In [7]:
library(tidyverse)
library(repr)
library(tidymodels)
library(cowplot)
options(repr.matrix.max.rows = 6)

Registered S3 method overwritten by 'GGally':
  method from   
  +.gg   ggplot2



## Outline

1. read data, select "Post Hour" and "Likes", "Comments", "Shares"
2. split data
3. create knn regression model
        - find best k in workflow using training data
        - refit the model with test data
4. create simple linear regression model
5. create new tibble with every hour
6. find "Likes", "Comments", "Shares" for each hour using knn regression and linear regression models
7. find hour with highest "Likes", "Comments", "Shares"

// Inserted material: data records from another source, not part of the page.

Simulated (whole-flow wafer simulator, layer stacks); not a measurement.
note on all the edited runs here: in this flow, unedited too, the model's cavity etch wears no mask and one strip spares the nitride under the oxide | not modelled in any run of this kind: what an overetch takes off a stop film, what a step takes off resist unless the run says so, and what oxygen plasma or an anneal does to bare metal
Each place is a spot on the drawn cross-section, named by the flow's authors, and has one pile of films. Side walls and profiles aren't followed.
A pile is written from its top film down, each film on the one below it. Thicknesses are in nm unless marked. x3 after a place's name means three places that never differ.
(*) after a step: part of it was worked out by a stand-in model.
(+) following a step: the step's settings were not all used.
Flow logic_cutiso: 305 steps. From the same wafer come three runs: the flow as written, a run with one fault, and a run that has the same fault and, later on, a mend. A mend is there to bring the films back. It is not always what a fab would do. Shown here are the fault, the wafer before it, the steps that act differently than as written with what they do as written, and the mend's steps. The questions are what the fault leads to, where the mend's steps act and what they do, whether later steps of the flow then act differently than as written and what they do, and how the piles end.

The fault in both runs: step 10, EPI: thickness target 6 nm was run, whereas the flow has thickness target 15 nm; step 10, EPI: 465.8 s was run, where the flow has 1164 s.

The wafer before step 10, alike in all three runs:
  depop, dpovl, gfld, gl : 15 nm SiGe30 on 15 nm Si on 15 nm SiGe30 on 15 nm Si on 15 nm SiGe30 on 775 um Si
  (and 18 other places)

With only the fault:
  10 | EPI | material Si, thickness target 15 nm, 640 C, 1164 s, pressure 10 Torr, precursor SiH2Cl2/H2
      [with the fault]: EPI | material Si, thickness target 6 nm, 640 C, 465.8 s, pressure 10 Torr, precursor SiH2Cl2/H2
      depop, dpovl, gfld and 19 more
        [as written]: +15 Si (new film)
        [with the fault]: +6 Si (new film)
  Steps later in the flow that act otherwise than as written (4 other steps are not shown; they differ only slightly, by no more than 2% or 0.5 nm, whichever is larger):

When is the best month, weekday, and hour to post for the highest engagement in comments, likes, and shares?

In [4]:
#reading the data
temp <- tempfile()
download.file("https://archive.ics.uci.edu/ml/machine-learning-databases/00368/Facebook_metrics.zip",temp)

#Reading the data in R
facebook <- read_csv2(unz(temp, "dataset_Facebook.csv"))
head(facebook)
unlink(temp)

#fill in blank values with 0
facebook[is.na(facebook)] <- 0

Using ',' as decimal and '.' as grouping mark. Use read_delim() for more control.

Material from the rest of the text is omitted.